On January 31 Századvég published a public opinion poll in which it claimed that only half of the country’s population consider Hungary’s membership in the European Union “useful [but reject further integration].” Specifically, 49% of the population find the membership “advantageous” from Hungary’s point of view while 39% consider it “disadvantageous.” The rest, 13%, are undecided. Eurobarometer came out with somewhat similar results: only 47% of those asked said that “they have trust in the European Union.”
I was somewhat surprised by these findings because a couple of days before Századvég’s results came out I read about another opinion poll, conducted by Medián, which emphatically stated that “those who are in favor of Hungary’s membership in the Union are still in a significant majority.” As of last December, according to Medián, 71% of the Hungarians expressed their satisfaction with Hungary’s membership.
So, whom we should believe? Actually, it is possible that all these polls are accurate because the answers very much depend on the way the questions are phrased. Surely, there is a difference between “useful,” “advantageous,” or “trust” in connection with Union membership.
Let’s focus on Medián’s results because this company has been conducting monthly surveys on this question ever since 2004. At the 2004 referendum 84% of the voters opted for membership, and pro-EU sentiment remained relatively stable through 2008 when it was 81%. Since then the numbers have dropped, steadily but not dramatically. In 2011 71% of Hungarian voters were still on board. Interestingly enough, Medián claims that 80% of Fidesz voters favor Hungary’s membership in the Union, while MSZP voters are somewhat less enthusiastic (74%). Even Jobbik voters are not as anti-European Union as one would think after hearing some of Gábor Vona’s speeches. Half of Jobbik sympathizers would still vote for EU membership if the referendum were held today.
In December 2011, the last time Medián checked the situation, only 25% of the population was ready to support Viktor Orbán’s “war of independence” against the IMF and the European Union. It is possible that in the last month the situation has changed as a result of the European Union’s firm stand against Viktor Orbán’s new constitutional arrangements. László Beck, director of research of Medián, said in an interview that he considers Viktor Orbán’s anti-European statements counterproductive because in his opinion they only strengthen the euroskeptic Jobbik camp. As Fidesz voters abandon the party there is a likelihood that, inspired by the anti-union rhetoric of Orbán, they will actually join Jobbik.

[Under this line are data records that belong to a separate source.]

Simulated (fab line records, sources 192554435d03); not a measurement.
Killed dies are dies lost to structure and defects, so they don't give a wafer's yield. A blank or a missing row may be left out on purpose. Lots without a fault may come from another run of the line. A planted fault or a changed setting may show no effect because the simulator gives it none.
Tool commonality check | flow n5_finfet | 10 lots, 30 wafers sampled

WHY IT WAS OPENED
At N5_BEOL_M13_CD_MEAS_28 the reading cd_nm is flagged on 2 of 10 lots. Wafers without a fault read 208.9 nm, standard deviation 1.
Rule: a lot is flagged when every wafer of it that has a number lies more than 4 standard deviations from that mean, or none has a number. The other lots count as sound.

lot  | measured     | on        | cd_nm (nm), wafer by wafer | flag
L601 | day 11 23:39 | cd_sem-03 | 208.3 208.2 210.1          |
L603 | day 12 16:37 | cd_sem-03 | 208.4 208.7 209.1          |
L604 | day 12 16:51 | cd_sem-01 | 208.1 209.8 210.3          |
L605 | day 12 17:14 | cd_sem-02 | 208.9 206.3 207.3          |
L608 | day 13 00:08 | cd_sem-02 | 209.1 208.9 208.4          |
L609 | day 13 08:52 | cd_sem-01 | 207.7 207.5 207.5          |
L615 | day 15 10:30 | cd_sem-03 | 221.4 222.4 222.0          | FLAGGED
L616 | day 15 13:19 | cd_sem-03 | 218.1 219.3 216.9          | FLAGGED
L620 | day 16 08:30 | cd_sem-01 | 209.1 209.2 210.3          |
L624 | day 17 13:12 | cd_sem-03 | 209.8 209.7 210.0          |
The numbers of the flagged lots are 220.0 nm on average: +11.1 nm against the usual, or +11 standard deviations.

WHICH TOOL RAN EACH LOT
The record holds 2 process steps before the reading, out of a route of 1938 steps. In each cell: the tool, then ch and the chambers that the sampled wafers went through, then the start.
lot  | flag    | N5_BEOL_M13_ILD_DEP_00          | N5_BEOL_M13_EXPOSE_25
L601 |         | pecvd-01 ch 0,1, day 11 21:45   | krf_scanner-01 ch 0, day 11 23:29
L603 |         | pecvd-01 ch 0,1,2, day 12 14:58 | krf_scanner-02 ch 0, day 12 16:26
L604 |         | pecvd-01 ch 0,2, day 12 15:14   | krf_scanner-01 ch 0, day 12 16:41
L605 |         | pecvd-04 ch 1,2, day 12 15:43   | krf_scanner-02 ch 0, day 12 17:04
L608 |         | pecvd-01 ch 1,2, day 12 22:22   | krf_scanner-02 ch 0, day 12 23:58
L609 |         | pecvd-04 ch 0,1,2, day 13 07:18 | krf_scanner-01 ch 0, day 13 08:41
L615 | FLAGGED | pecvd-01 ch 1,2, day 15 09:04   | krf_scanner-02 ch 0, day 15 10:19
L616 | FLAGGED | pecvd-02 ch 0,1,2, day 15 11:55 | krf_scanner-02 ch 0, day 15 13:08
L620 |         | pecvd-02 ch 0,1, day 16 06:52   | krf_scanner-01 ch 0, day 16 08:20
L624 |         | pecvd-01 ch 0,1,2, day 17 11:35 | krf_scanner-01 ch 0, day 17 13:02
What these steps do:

If Medián’s monthly survey is correct and support for Hungary’s membership in the European Union is strongest among Fidesz voters, then what on earth can we make of the huge mass demonstration dubbed “Békement” (Peace Walk) on January 21 when, according to the lowest estimates, at least 100,000 people demonstrated in support of the Orbán government? The demonstration was announced on January 11 and at that point the organizers claimed that the demonstration was supposed to express their displeasure at the “misleading and biased news in the international media that shows Hungary in an unfair light.” A week later, the organizers emphatically claimed that “they are going to demonstrate for Hungary and for Europe.” They say “yes” to Europe but “no” to what “certain political and media circles say about Hungary.” This is a far cry from the eventual message of the demonstration. The leading organizers carried this huge sign at the head of the demonstration:
To defend the country from unfair criticism is very different from not wanting to become a colony.
Surely, Fidesz and the government were behind this demonstration. It was most likely organized to coincide with Viktor Orbán’s impending meeting with José Manuel Barroso, president of the European Commission. It was supposed to show that Viktor Orbán’s government is still popular and, perhaps more importantly, that Hungarians are angry. In fact, they are so angry that if the European Union is too high handed with the prime minister of the country they will revolt against the colonizers.
One can be almost certain that this was the message Viktor Orbán himself conveyed to Barroso. Whether during their two-hour talk Barroso said that European politicians in Brussels are fully aware that some of this anti-European Union sentiment is actually fueled by Viktor Orbán himself we will never know. Did the trick work? Again, we don’t know.
But we do know that Orbán’s attitude during his last visit to Brussels was very different from his earlier behavior, for example, on the fast track pact talks in December. If Orbán now plays the role of the devoted supporter of the European Union, what will those people in the Peace Walk say when they realize that they demonstrated in vain against Hungary’s colonial status, that their beloved prime minister is himself selling out the country to the colonizers in Brussels?
One could say, let that be Viktor Orbán’s headache, but there is the possibility that the Hungarian prime minister’s tricky political games will backfire and that the only beneficiary of his double talk will be Jobbik, which is only too ready to receive disappointed Fidesz fans. Two weeks ago at a Jobbik demonstration people tried to burn a European Union flag and today Jobbik politicians blamed the EU for the bankruptcy of Malév. Where will it end?
Abroad Hungarian government propaganda tries to convince foreign politicians and the public that the “moderate” Fidesz government is the only party that can stop the tide of the extreme right in Hungary. But this is a thoroughly misleading depiction of the real situation. Fidesz, and particularly Viktor Orbán himself, is responsible in large measure for the shift in Hungary toward the extreme right.